Professions colonize our imaginations; or as Michel Foucault (whom Illich’s language sometimes recalls—or anticipates) might have said, they reduce us to terms in a discourse whose sovereignty we have no idea how to contest or criticize.

In other words, society tends to formalism in the older definition, which means using explicit rules and procedures instead of being based in principle and the abilities of those who rule it. Each part of it, like every ethnic group, can be counted on to act in self-interest, which begins with seizing control and achieving monopoly.

Monopoly is not always bad… but usually, it is a path to entropy. When there is only one way to rise in a system, the conditions imposed by that method take the place of reality itself, and so a feedback loop begins that drives that dialogue farther from reality and more into the terms of the system.

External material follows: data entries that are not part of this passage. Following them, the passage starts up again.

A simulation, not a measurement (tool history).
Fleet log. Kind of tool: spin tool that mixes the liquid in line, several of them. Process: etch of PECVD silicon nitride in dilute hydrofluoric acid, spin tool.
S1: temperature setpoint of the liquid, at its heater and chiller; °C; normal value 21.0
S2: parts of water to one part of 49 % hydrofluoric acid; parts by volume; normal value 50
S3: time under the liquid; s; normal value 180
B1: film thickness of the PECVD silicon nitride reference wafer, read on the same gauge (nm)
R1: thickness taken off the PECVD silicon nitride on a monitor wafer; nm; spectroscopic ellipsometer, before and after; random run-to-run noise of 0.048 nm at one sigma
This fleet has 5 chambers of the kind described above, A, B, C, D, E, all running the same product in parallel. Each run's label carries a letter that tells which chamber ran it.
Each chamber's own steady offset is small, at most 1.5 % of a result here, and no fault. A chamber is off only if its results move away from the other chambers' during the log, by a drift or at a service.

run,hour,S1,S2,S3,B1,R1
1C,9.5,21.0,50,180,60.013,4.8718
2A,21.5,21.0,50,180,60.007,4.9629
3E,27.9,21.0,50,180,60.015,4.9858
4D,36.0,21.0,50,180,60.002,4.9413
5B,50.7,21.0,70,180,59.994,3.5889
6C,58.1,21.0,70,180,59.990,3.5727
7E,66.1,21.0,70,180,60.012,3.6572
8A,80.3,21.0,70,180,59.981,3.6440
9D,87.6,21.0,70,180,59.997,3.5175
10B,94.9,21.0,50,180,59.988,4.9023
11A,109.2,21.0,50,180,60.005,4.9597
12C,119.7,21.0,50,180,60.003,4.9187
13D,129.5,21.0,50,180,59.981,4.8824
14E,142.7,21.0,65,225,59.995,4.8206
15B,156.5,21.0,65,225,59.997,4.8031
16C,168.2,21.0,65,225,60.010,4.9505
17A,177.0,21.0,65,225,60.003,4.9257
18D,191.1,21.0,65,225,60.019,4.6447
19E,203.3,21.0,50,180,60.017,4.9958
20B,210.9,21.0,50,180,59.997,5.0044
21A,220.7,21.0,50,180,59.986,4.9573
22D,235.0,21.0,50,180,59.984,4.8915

Formalism creates dark organization in this way. By removing incentives from real-world results and defining them in terms of the system instead, it encourages manipulation of the system, and “inverts” all definitions and goals to reflect individual human needs instead of the goals of civilization, principle, meaning, purpose, future, past and other abstract intangibles.

If Neoreaction had understood formalism in this manner, it would have understood what a disaster formalism actually is, and instead advanced formalism a general theory of not entrusting power to any self-interested groups whose self-interest does not reward the self-interest of the civilization itself, and through that, its human ecosystem and its members.